The Secret Formula of ‘One Piece’
Live-action manga adaptation has a chance to be Netflix’s tentpole franchise for a decade
Expectations for the live-action Netflix version of One Piece weren’t exactly high. Following disastrous attempts by the streaming platform to adapt Death Note and Cowboy Bebop, the whole live action anime adaptation project seemed like something Netflix might have called off altogether if they hadn’t already put in all the initial work for One Piece. So the genuine popularity of the show, racking up 140 million viewed hours in its first four days and now closing in on 400 million viewed hours was a big surprise.
Given that One Piece is one of the most popular media franchises on the planet, it probably shouldn’t be. The Japanese comic started in 1997 and quickly became a huge hit, now standing as the most popular comic in the world. Artist Eiichiro Oda created a world of piracy in extreme pastiche. You can summarize the fashion sense of One Piece as: imagine an article of clothing that anyone at any point in history who has lived on an island might have worn. Chances are that someone in One Piece dresses like this.
One Piece looks pretty ridiculous in cartoon form. And the Netflix version looks pretty ridiculous too. But remarkably, the Netflix house style of props that the show seems to have collected at random from thrift stores is an almost perfect fit for the One Piece vibe. Some characters look like they stepped out of an anime, others a pirate documentary. The quiet guy who’s standing next to Admiral Garp all the time could be from a thirties gangster movie. Much of the appeal of One Piece derives from how the story can be just about anything at any time, even if most of the time it’s just epic cartoony brawls.

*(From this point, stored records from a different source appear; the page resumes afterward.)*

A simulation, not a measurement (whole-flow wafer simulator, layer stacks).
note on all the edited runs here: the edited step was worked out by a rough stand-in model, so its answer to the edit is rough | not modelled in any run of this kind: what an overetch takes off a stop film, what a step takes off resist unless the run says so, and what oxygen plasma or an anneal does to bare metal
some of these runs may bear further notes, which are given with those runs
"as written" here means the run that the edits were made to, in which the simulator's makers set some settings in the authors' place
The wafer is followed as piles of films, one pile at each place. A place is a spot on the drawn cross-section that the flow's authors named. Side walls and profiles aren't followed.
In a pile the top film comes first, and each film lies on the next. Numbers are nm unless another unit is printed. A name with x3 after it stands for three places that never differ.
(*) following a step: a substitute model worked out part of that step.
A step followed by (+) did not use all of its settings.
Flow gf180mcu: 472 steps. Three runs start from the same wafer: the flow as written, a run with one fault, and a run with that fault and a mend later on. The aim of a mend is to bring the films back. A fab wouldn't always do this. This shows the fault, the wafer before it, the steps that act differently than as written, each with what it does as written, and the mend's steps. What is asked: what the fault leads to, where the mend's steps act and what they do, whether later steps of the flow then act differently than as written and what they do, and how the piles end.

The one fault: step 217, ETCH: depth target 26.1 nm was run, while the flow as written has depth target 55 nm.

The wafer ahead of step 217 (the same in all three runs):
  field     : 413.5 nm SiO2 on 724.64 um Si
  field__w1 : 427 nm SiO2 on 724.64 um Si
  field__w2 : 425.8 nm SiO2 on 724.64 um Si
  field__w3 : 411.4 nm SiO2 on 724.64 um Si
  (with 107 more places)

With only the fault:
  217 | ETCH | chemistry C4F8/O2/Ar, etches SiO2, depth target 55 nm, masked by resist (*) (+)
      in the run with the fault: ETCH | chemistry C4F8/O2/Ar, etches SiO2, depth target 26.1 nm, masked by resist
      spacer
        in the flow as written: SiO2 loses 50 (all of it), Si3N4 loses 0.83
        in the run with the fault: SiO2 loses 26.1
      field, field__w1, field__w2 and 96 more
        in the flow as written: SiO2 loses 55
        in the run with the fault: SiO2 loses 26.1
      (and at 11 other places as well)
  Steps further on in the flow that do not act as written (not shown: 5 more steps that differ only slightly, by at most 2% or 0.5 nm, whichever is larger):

Except this is the one thing the Netflix version of One Piece can’t really do, since there’s only so much money in the special effects budget for Monkey D. Luffy to stretch his body like rubber. So the live action One Piece has to settle for a lot more character building. Here is where costuming alone can’t get the job done, but the Netflix version of One Piece steps up once again with shockingly good casting–not something for which the streaming platform has a reputation.
Indeed, it’s not even well-known for this in the context of actors appearing in One Piece. Remember The Imperfects from last year? Probably not. No one does, but it was actually the first lead role for Iñaki Godoy, who plays Monkey D. Luffy. One Piece is a testament to how you have to cast for roles, and not just assume that actors have generic levels of acting talent that you can transfer basically anywhere. Luffy is a weird combination of boyishly attractive, outrageously sincere, yet incredibly annoying. Godoy perfectly sets a tone of optimistic charm that other characters find odd, even absurd, but is well-grounded to establish the norms of the setting.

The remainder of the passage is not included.